Thank you for your kind words.
In order to properly answer your question, I shall first briefly explain the properties of ILVES. I shall then answer your specific question related to the buildup of error in ILVES. Finally, I shall develop my initial points a bit further.
Brief explanation of the ILVES algorithm
ILVES solves the same system of differential algebraic equations as SHAKE, and thus reaches the same solution. It solves the nonlinear constraint equations using Newton’s method. It uses our own linear solvers that target the linear systems which are found in constrained molecular dynamics. By using ILVES it becomes practical to minimize the truncation error. This is a necessary condition for long term constrained simulations and for computing the modelling error in all constrained simulations.
How do rounding errors accumulate with ILVES?
In exact arithmetic, Newton’s method converges locally and quadratically. In floating point arithmetic, Newton’s method converges locally, at least linearly (and usually quadratically), until it stagnates at a level that is determined by (i) the unit roundoff, (ii) the conditioning of the equations, and (iii) the accuracy of the linear solver. We have explained this in detail in our papers [1,2] which consider the impact of rounding error on all methods of Newton’s type.
The novelty of ILVES is not the use of Newton’s method, but the direct linear solvers that are used to solve the necessary linear systems. We do not rely on standard library software. Instead we are writing our linear solvers from scratch. This is necessary, because the state-of-the-art linear solvers do not target the linear systems that we find in constrained MD. State-of-the-art solvers target systems that can be reordered so that they contain large dense blocks that can be processed using dense matrix matrix multiplication (BLAS3). In contrast, many of the systems that we encounter in MD are ultra sparse with at most 7 nonzero entries per row. Moreover, when we compute the LU decomposition, then there is little to no fill-in in the sense that L (and U) are nearly as sparse as the lower (upper) triangular portion of the original matrix. The potential for BLAS3 operations is therefore low, which is why it is advisable to write specialized linear solvers. We do not use iterative solvers because they are memory bound and because good preconditioners are difficult to construct automatically.

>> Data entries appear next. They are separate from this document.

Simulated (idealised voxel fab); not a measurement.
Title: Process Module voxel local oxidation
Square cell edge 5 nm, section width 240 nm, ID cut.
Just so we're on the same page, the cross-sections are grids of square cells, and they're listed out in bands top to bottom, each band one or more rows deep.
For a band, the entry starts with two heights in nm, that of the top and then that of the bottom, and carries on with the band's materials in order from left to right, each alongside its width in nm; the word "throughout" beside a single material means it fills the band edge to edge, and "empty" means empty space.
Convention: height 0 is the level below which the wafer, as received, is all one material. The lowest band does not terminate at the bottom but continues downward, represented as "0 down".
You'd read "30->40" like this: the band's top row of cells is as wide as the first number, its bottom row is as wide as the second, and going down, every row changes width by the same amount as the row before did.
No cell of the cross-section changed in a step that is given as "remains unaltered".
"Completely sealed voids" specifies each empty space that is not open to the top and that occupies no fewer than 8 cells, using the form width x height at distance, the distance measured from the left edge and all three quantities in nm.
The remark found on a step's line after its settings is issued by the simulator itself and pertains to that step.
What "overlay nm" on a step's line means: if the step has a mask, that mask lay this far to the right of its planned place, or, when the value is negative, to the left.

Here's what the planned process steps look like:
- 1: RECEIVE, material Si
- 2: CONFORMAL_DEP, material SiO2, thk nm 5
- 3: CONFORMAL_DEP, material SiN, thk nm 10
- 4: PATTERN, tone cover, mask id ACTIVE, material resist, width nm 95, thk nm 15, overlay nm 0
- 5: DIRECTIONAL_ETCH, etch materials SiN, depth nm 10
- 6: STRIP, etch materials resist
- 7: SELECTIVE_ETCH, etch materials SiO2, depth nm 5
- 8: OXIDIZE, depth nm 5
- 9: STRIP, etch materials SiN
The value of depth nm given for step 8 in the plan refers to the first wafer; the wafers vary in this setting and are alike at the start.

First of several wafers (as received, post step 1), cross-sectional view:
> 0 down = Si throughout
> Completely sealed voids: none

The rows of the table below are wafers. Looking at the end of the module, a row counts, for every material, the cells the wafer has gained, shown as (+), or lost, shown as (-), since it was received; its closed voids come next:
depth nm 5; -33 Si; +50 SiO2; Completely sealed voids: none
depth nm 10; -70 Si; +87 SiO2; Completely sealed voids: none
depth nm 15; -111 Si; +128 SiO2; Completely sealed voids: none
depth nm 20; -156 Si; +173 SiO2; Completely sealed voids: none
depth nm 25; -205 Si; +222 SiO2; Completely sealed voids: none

As you stated, << With P-LINCS this [accumulation of rounding errors] goes rather badly, as more iterations amplify rounding errors >>. Every computational chemist must balance accuracy and speed and contend with many different sources of error. So far imposing constraints with high accuracy (e.g. tolerance < E-10) usually required a significant percentage of the total simulation time. This is not the case with ILVES as it is expected to converge quadratically.
Further explanations
The modelling error is the difference between the physical reality and the chosen system of differential algebraic equations (DAE). The discretization error is the error introduced by replacing a system of DAE with a system of discrete equations. The truncation error is the error introduced by not solving the system of nonlinear equations exactly. It is not obvious why anyone would be interested in minimizing the truncation error. We shall now explain why it can be desirable to minimize this error.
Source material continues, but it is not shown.